Jerry Spinelli looks at identity development from a different perspective in his novel Stargirl (2000). In this novel he focuses on how society can affect a person's identity development. Stargirl, from her first days at Mica High School, struggles with who she is and who she wants to be. Unfortunately, the way she dresses begins to turn the student body—and even her own boyfriend—against her. Stargirl questions whether her identity is controlled by her image, or if her image controls her identity. She must decide whether her need for an independent identity requires her to conform to gain acceptance from her peers.
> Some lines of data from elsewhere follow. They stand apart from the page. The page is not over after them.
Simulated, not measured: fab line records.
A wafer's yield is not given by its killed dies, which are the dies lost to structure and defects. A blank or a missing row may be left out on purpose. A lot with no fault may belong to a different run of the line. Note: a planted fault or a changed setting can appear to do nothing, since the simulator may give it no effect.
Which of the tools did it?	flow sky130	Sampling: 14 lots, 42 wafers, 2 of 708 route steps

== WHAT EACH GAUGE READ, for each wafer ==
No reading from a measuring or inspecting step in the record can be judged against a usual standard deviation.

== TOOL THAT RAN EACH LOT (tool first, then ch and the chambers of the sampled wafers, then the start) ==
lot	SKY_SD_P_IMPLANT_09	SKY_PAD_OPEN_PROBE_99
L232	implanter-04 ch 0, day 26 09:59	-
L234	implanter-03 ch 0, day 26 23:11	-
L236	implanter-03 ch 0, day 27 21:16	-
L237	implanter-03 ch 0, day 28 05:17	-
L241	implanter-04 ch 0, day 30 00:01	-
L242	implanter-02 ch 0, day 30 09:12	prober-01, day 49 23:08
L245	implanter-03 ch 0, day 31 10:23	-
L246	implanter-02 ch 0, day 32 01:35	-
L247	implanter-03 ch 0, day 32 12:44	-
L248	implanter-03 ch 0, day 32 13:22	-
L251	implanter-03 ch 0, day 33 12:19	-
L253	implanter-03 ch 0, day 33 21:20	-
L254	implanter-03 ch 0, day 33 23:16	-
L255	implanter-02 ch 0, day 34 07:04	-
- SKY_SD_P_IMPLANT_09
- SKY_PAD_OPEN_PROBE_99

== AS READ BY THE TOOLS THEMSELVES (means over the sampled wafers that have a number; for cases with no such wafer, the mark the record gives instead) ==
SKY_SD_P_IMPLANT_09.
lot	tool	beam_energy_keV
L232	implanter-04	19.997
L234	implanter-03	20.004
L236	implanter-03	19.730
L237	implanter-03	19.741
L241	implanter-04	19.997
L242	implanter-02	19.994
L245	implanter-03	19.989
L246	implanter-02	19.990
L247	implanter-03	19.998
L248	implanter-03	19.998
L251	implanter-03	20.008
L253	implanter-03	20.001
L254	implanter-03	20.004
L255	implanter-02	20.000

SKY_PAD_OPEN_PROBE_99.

Reading about these teenage characters' struggles with identity can act as a catalyst for young adult readers to consider how one defines one's own identity, the role which peers and society play in that defining process, and how the repercussions of moral decisions can affect identity development.
Relationships with adults
During adolescence parent-child conflicts become fairly normal. However, Nancy Cobb, in her 1995 book Adolescence, suggests that these conflicts must be resolved, and reconnections formed based on respect and cooperation. This resolution becomes more problematic when young adults are missing the positive parental role models with which this reconnection can occur. Several of Chris Crutcher's novels, including Stotan (1986), Running Loose (1983), Ironman (1995) and Staying Fat for Sarah Byrnes (1993) feature parents who are either absent, or physically or emotionally abusive. In order to find support, and make connections with positive adult role models these adolescents must seek out other adult role models in their lives. In Stotan, Chinese Handcuffs,(1989) and Whale Talk (2001) the abused characters are able to find physical and emotional help from their sports coaches. Ironman features Mr. Nak, a community adult who leads an anger management group for troubled teenagers. The positive adult role model is presented in the form of a high school English teacher in Staying Fat for Sarah Byrnes. All of these books suggest to readers that they can find the caring role models in their communities that they lack in their own homes.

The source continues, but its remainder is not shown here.